Background. As a subcontracted expert to a larger consulting firm, DCA prepared valuations of environmental liabilities for a global supplier of specialty chemicals (the "company") that filed for bankruptcy under Chapter 11. The company was seeking to discharge certain environmental liabilities through negotiations with state and federal regulatory agencies and third-party groups during the bankruptcy process. The liabilities originated from known or suspected environmental contamination at over 30 formerly owned or leased sites and third-party waste disposal sites located throughout the U.S.
Risk Exposure. The company faced significant risk from these environmental liabilities since the re-organized entity would retain and would have to manage these liabilities if they could not be discharged during the bankruptcy process.

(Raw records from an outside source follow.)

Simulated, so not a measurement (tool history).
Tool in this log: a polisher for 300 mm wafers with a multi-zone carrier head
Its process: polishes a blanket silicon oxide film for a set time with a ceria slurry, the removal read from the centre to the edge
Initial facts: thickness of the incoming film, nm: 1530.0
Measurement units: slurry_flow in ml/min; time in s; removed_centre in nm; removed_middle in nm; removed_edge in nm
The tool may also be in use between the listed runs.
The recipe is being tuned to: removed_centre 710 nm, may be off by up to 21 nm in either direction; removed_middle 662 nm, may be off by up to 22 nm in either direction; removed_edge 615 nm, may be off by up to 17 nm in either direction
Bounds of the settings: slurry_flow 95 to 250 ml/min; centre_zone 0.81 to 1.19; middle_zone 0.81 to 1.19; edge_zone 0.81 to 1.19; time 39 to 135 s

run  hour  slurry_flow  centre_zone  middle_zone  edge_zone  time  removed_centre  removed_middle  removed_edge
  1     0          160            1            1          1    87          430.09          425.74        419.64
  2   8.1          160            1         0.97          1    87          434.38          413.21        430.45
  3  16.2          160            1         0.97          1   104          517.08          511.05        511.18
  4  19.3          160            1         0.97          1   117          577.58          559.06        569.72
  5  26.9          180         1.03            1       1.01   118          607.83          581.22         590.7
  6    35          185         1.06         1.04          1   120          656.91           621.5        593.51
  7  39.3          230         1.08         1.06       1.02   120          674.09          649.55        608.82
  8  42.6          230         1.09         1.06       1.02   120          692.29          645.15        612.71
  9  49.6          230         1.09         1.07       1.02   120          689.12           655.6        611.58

Resolution. DCA was responsible for developing the conceptual framework of the valuations in accordance with ASTM E 2137-06 (Standard Guide for Estimating Monetary Costs and Liabilities for Environmental Matters), and the format and general content of the work product deliverables produced by the consulting firm for its client; providing guidance and oversight to a team of environmental professionals preparing the valuations; and serving as the team expert during communications with the company and its bankruptcy counsel on matters related to the valuation of environmental liabilities in bankruptcy proceedings and the technical execution of the work scope.
Results. Individual detailed reports of the valuations were prepared for all of the sites within a 10-week period to accommodate the company's aggressive schedule for negotiating the settlement of these liabilities with state and federal regulatory agencies and other third-parties.